Tuesday, February 4, 2014

The Protestant Cemetery

It has been raining pretty much non-stop here for the last week.  Fortunately, Rome looks good in the rain.  And cemeteries always look good in the rain, in that melancholy kind of way.

On Sunday, a hearty group of us slid down the cobblestones of Trastevere and over to Testaccio and the "non-Catholic" cemetery, founded in the 18th century just inside the walls, by the Pyramid of Caius Cestius.  We were fortunate to have as our guide the pre-eminent historian of the cemetery, Nicholas Stanley-Price, formerly of the Getty Conservation Institute and ICCROM (International Centre for the Study of the Preservation and Restoration of Cultural Property).  Anyone interested in the history of this cemetery, where the likes of Keats, Shelley, and Gramsci are buried (not to mention dozens of other important figures from 19th and the 20th century cultural life of Britain, the United States, and Italy) should look at Stanley-Price's brand new book

We dutifully paid homage to Keats, whose stone inscription has to be the saddest of any I have seen.

He only wished for this:

Here lies One Whose Name was writ in Water

But his friend, Joseph Severn felt it important to add a swipe at Keats' critics: 

This Grave contains all that was mortal, of a YOUNG ENGLISH POET, who on his Death Bed, in the Bitterness of his heart, at the Malicious Power of his enemies, desired these words to be Engraven on his Tomb Stone

Nearby, is a simple column, with an important footnote:  it is one of only two standing works designed by Piranesi (the other being the small church, Santa Maria del Priorato).

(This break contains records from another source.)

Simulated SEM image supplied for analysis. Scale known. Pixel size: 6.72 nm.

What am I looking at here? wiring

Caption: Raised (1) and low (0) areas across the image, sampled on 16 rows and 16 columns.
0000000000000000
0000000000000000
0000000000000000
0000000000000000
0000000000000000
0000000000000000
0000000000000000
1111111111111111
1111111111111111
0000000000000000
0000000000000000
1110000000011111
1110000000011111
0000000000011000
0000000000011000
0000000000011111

I was pleased to be able pay homage to the founder of the Italian Community Party and one of the greatest leftist intellectuals of the 20th century, Antonio Gramsci.  It was the anniversary of his birth on January 22, so the gravesite was well-tended and festooned with flowers -- red, of course.

Perhaps the last monument we saw evoked the most discussion long after we had left.  The pollution of this part of Rome has made it near impossible to keep the stones (and even the nearby pyramid) clean for any length of time.  The statue below was cleaned not a century ago, but just over a decade ago.  We left wondering if perhaps the effort should be given up, and the monuments should be let gracefully fall into Ruskinian ruin.  

To deepen our thinking about the layers of the past in this city, we had lunch in a restaurant built into Monte Testaccio, the hill created beginning about 2000 years ago, as amphorae (the plastic bottles of their day) were broken and stacked up.  At the back of the restaurant, glass reveals the careful piles of the amphorae, resting for nearly two millennia.